It is not that I don’t like commercial movies. As a 9 year old, I was forced to see the movie "Ratchagan". I had never heard about the movie before, and my limited knowledge of the Tamil language didn't help me in deciphering the title. I was sitting in the theater expecting a rural romance, and was greeted with the opening scene, where a burly looking guy pushes a truck-load of cars into a valley. What followed this was a lot of action - cars, containers, bombs, helicopters, Girish Karnaud, Raghuvaran, and yeah, Nagarjun. I totally loved the movie! Even today, 13 years later, I wouldn't mind watching the movie again. I am sure each of us has our own favorites among such logic-defying movies.

One of the recent Tamil movies I loved was Tamizh Padam. For those of you who aren't aware of it, it is a spoof of the typical Tamil 'formula' film. Tamizh Padam scores because it is not a product of anger against the predictability of Tamil movies, but a product of self-depreciating humor. It is a kind of movie that laughs at our “formula” films, while being perfectly aware that nothing will stop us from loving such movies. The flipside of the movie was that it was a bit of a drag. At some point of time, the director must have felt that he will not get an opportunity to make another spoof, and included as many elements as possible. One gets to feel that the film would have been far better if the spoof had been on a single theme, instead of taking on Tamil movies as a whole. This is where we come to the beginning of this post.
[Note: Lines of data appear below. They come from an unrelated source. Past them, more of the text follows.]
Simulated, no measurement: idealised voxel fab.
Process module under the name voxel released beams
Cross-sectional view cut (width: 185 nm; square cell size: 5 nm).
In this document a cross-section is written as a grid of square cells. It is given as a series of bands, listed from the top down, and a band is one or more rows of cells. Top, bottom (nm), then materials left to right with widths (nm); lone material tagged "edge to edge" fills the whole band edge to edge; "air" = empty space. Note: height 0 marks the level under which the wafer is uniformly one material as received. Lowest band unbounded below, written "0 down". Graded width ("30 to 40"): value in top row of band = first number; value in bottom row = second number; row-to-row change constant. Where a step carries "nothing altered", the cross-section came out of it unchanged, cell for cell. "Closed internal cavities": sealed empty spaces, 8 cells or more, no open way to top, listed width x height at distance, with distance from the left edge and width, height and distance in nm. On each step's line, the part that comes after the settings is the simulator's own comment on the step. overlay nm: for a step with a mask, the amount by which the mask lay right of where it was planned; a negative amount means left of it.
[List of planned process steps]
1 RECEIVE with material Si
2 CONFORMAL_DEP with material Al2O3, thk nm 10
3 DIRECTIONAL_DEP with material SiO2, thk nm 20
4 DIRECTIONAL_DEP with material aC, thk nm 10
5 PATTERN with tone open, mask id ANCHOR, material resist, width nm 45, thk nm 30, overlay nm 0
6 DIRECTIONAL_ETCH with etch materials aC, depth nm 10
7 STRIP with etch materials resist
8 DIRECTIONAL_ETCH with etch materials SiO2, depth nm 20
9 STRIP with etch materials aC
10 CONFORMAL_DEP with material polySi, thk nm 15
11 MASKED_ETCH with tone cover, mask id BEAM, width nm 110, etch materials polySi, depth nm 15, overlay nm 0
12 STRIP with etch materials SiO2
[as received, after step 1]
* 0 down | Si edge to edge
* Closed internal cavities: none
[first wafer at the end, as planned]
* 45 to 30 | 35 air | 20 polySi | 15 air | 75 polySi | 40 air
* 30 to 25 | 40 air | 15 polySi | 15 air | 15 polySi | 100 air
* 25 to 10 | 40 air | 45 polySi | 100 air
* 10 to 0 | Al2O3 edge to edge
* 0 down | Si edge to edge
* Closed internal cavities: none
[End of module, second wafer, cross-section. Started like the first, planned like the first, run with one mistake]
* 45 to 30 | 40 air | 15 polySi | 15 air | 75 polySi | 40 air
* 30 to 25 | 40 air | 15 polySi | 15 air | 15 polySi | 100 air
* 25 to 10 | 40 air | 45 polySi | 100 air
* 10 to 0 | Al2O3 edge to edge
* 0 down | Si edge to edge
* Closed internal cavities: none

All I wanted to do in this post was to try and find out why I don’t write any blog posts. There were a few things that I really wanted to write about, and I did try. I usually start writing about something, get carried away and end up in a totally different place. It can’t be helped, that is the way I talk too. If you ask me about my favorite novel, you will get to know about five novels I like, three I didn’t particularly like, and one I hated. So, whenever I sat to write a post, I had to modify it to accompany a new topic, and then re-model it. Following this, I would delete it and start rewriting the whole thing. By this time, my energy would have gone and I would just save it to my drafts.

So, how did I post this one? I just thought this post reflects my whole thinking process. And as every human being sub-consciously knows, confessing a crime give one a full license to commit it again and again. Now, before I venture into philosophy, I will just announce that I am going to try and stick to as few topics as I possibly can in a single post. I am reminded of a E-Mail writing sessions in TCS training, where the facilitator used to insist that every e-mail should deal with only one subject. Half of me would like to write more about my TCS training, but I think you have got the drift by now.